MR TONER: So what I would say in response is that as Iran complies with the JCPOA and receives a certain amount of sanctions relief, it is incumbent on us – and the Secretary spoke about this the other day – it is incumbent on us to live up to our end of this deal, which is to – and part of that is to advise these banks and governments on ways that they can --
QUESTION: Avoid U.S. sanctions.
MR TONER: -- that they – precisely, that they can – well, I mean, that they can work --
QUESTION: Okay. Is that the role of the U.S. Government --
MR TONER: -- within the --
QUESTION: -- to go tell people how it is they can get around --
MR TONER: No, but it’s – but it is a – I don’t – I don’t necessarily – the idea of coaching – I think it’s simply – it’s our obligation as part of the JCPOA to advise them that they don’t – I mean, these banks don’t want to violate existing U.S. sanctions.
QUESTION: Right. So you’re telling them how – here’s how you can do it --
MR TONER: But they are – but they are --
QUESTION: -- without violating the sanctions?
MR TONER: No, but they are – sorry, but they are allowed to, under certain conditions, to do business with Iran. So it’s – we do consider it an obligation on how to – how to counsel them on that.
QUESTION: Right, but you’re basically telling foreign banks and foreign companies how they can use loopholes in U.S. sanctions.

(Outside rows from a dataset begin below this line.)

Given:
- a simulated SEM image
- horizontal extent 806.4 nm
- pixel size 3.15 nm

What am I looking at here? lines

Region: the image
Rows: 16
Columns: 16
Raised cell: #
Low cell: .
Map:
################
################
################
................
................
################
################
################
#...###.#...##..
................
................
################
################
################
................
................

MR TONER: It’s not – no, that’s not --
QUESTION: (Laughter.) Yeah, it is.
MR TONER: That’s inaccurate, but --
QUESTION: To get – to avoid --
MR TONER: That’s inaccurate, but --
QUESTION: Well, okay. Well, what – then, what is it? What are they – they’re telling them, “Here’s what you can do to not violate U.S. sanctions.” I understand the way you’re putting it is you’re telling them what they can do that is legal, but --
MR TONER: I just think it is – again, it’s part of an effort to provide guidance to ensure that they understand clearly the extent of U.S. sanctions relief, and it’s complicated. And to advise them on that is not necessarily giving some kind of tacit approval to – or somehow some workaround by which they can avoid – or loopholes, as you put it. I think that’s just not what we’re trying to do, but --
QUESTION: You’re telling them how they can do business with Iran without falling foul – without falling afoul of U.S. sanctions. Is that not correct?
MR TONER: It’s advising them on how they can do – I guess that they understand the extent of U.S. sanctions relief that’s been provided under the deal so that they can carry out appropriate actions – again, as stipulated under the JCPOA with – yeah, sorry --
QUESTION: Right. Getting back to the legislation, you think it’s unnecessary? You don’t think --
MR TONER: Let’s – in my answer to that – sorry – was, before I got sidetracked, was let’s look at the legislation.
QUESTION: All right.
QUESTION: Could I – I’m just --
MR TONER: That’s okay, Lesley.
QUESTION: Tom Shannon’s testimony caused some confusion, because he blankly said no, you’re not considering it. Or was he – actually I’m thinking – was he particularly talking about not access to the financial – the U.S. financial system. That the President and John Kerry as well as Jack Lew have basically admitted you’re looking at this issue to clarify to businesses what is acceptable and what is not.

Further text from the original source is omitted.